Secretary of Housing and Urban Development Marcia Fudge violated the Hatch Act when commenting on Ohio politics when she spoke from the White House podium earlier this year, and has been given a warning, according to the U.S. Office of Special Counsel.
Fudge was under investigation for comments she made back in March concerning candidates to fill the seat currently occupied by Republican Sen. Rob Portman, who is not seeking reelection in 2022, after she was asked about potential candidates to fill her own House seat, which was left vacant when she joined the Biden administration, reports CNN.
Fudge would not weigh in on the special election to fill her own seat representing Ohio’s 11th District. However, she did comment on the race for Portman’s seat, telling reporters that she thought Dayton Mayor Nan Whaley and U.S. Rep. Tim Ryan, both Democrats, were strong choices for the Senate seat.
Ryan has since announced his candidacy for Portman’s seat, while Whaley jumped into the race for Ohio governor.
With her answers, Fudge was in violation of the Hatch Act, said the federal office. The act limits the political activities of all federal civilian branch employees and prohibits them from “using their official titles or positions while engaged in political activity,” including “any activity directed at the success or failure of a political party, candidate for partisan political office, or partisan political group.”

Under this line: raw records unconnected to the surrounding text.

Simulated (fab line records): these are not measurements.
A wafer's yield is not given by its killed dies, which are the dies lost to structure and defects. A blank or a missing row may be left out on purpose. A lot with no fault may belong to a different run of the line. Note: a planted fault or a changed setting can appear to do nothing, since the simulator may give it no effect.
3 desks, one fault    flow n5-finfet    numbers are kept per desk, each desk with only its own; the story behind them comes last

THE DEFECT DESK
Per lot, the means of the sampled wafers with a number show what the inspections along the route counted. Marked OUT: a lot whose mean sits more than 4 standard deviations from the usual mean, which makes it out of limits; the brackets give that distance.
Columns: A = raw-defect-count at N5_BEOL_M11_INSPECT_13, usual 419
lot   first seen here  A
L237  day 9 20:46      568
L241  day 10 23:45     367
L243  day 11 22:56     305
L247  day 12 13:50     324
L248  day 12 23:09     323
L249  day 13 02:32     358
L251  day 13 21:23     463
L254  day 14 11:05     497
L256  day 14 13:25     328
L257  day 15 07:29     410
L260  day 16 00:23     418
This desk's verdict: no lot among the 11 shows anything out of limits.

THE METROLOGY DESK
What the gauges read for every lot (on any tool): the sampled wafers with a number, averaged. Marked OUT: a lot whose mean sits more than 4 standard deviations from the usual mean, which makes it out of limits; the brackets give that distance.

OSC, in a letter dated Thursday to Americans for Public Trust, the conservative watchdog group that had filed the complaint against Fudge, agreed she violated the federal law and said she was issued a warning.
“By stating, for example, that ‘we have a good shot at it’ and ‘I believe we can win the Senate race,’ Secretary Fudge showed support for the Democratic Party with respect to the Ohio Senate race while speaking in her official capacity,” the chief of OSC’s Hatch Act Unit, Ana Galindo-Marrone, wrote in the letter. “Accordingly, OSC has concluded that she violated the Hatch Act during her official appearance at the March 18 press briefing.”
After the March briefing, Fudge acknowledged she should not have answered the question, and the OSC official said that since she “expressed remorse,” the decision was made to close the case with a warning.
Fudge has also been counseled by HUD ethics officials about the Hatch Act.
“Please note that Secretary Fudge has been advised that if in the future she engages in prohibited political activity we will consider such activity to be a willful and knowing violation of the law that could result in further action,” Galindo-Marrone said.